The second half of the 17th-century was a period of significant transformation in the building world of London: a combination of political instability, demographic and urban growth, social change and professional reconfiguration, produced profound shifts in the building sector, which started move towards a national industry. The Great Fire of 1666 precipitated this process by quickly opening up a vast market of speculative housing reconstruction and urban expansion. This paradigm came to dominate London’s building landscape for the following centuries, generating new building typologies, like the Georgian terrace house, as well as novel professional figures, like the real estate developer.
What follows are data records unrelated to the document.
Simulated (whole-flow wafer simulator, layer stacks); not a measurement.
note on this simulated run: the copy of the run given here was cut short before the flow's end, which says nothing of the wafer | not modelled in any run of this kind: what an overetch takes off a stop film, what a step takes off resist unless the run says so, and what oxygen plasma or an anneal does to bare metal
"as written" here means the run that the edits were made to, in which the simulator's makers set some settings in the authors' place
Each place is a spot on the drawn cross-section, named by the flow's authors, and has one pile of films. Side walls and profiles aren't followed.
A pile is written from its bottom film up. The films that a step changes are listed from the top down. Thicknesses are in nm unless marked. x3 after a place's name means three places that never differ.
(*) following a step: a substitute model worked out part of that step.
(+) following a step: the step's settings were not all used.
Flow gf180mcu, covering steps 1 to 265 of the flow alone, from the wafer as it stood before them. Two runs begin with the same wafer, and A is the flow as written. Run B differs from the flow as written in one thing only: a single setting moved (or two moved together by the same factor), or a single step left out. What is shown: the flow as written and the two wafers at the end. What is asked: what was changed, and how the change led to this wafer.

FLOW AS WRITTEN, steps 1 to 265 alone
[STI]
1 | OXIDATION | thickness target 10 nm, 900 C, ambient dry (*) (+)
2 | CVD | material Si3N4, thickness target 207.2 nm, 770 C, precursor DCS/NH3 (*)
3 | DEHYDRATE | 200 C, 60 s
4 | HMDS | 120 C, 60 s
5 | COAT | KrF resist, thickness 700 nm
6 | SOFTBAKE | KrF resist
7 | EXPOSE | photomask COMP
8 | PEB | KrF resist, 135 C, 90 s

Within this context, the project Printing for the ‘City-Builder’ addresses the ways in which knowledge on construction practices came to be codified through a new form of literature, the building guide. This type of book, which became popular from around 1650 onwards, collected and synthesised for the first time basic instructions for potential speculators: techniques for surveying, lists with prizes and sizes of building material, wages for contractors and labourers, charts for interest rates, values for rents and leases, and sometimes ready-made building plans. Unlike the architectural treatise or even the building manual, the London building guide was dedicated to neither design principles nor construction techniques, but rather to the practical processes of what today we may call building management. Many of these books, such as Henry Phillips’ The Purchaser’s Pattern (1653), Stephen Primatt’s The City and Country Purchaser and Builder (1667) and William Leybourn’s A Platform for Purchasers, a Guide to Builders, a Mate for Measurers (1668), were produced by surveyors, printers and sometimes even building peculators themselves, in order to turn building investments into formalised and straightforward financial operations.

As such, the content of the building guide was formulated by the diffusion of speculative housing construction as an informal and still changing set of practices in 17th and early 18th-century London. In turn, the production of these books aimed at theorising such practices and codifying generalisable notions on real estate investments. The building guide therefore represents a key source for understanding and making sense of the processes of production of the built environment from the lesser-known perspective of early modern building developers. This project therefore addresses the building guide an autonomous form of technical literature meant to establish an architectural and cultural theory of real estate.

Gregorio’s talk will be followed by a response from Prof. Elizabeth McKellar.

All welcome. No need to book.

Gregorio Astengo is an architect and historian. He holds an MA from Turin’s Polytechnic (2012) and a PhD from the Bartlett School of Architecture (2019). Gregorio has been teaching at UCL and Queen Mary (University of London), Syracuse University London and the New College of the Humanities and is currently postdoctoral researcher at ETH Zurich. Beginning in January 2023 Gregorio is based at the Birkbeck as a ‘Postdoc Mobility’ Fellow of the Swiss National Science Foundation.

Elizabeth McKellar is Professor Emerita in Architectural History at the Open University and the President of the Society of Architectural Historians of Great Britain.  She specializes in British architecture and culture and urbanism, particularly that of London.  She is the author of many books and articles including: The Birth of Modern London: the development and design of the city 1660-1720 (MUP, 1999); Articulating British Classicism: New Approaches in Eighteenth-Century Architecture (Ashgate, 2004); Neo-Georgian Architecture 1880-1970: a reappraisal (Historic England, 2016); and Landscapes of London: the City, the Country and the Suburbs 1660-1840 (YUP, 2013).  She held a Leverhulme Research Fellowship in 2011-12 to research the latter book which was the winner of the Society of Architectural Historians (US) Elisabeth Blair Macdougall Award 2017.  She is currently writing a cultural biography of Sir John Summerson, for which she was awarded a Paul Mellon Senior Fellowship in 2018-19 and a Leverhulme Emeritus Fellowship for 2021-23.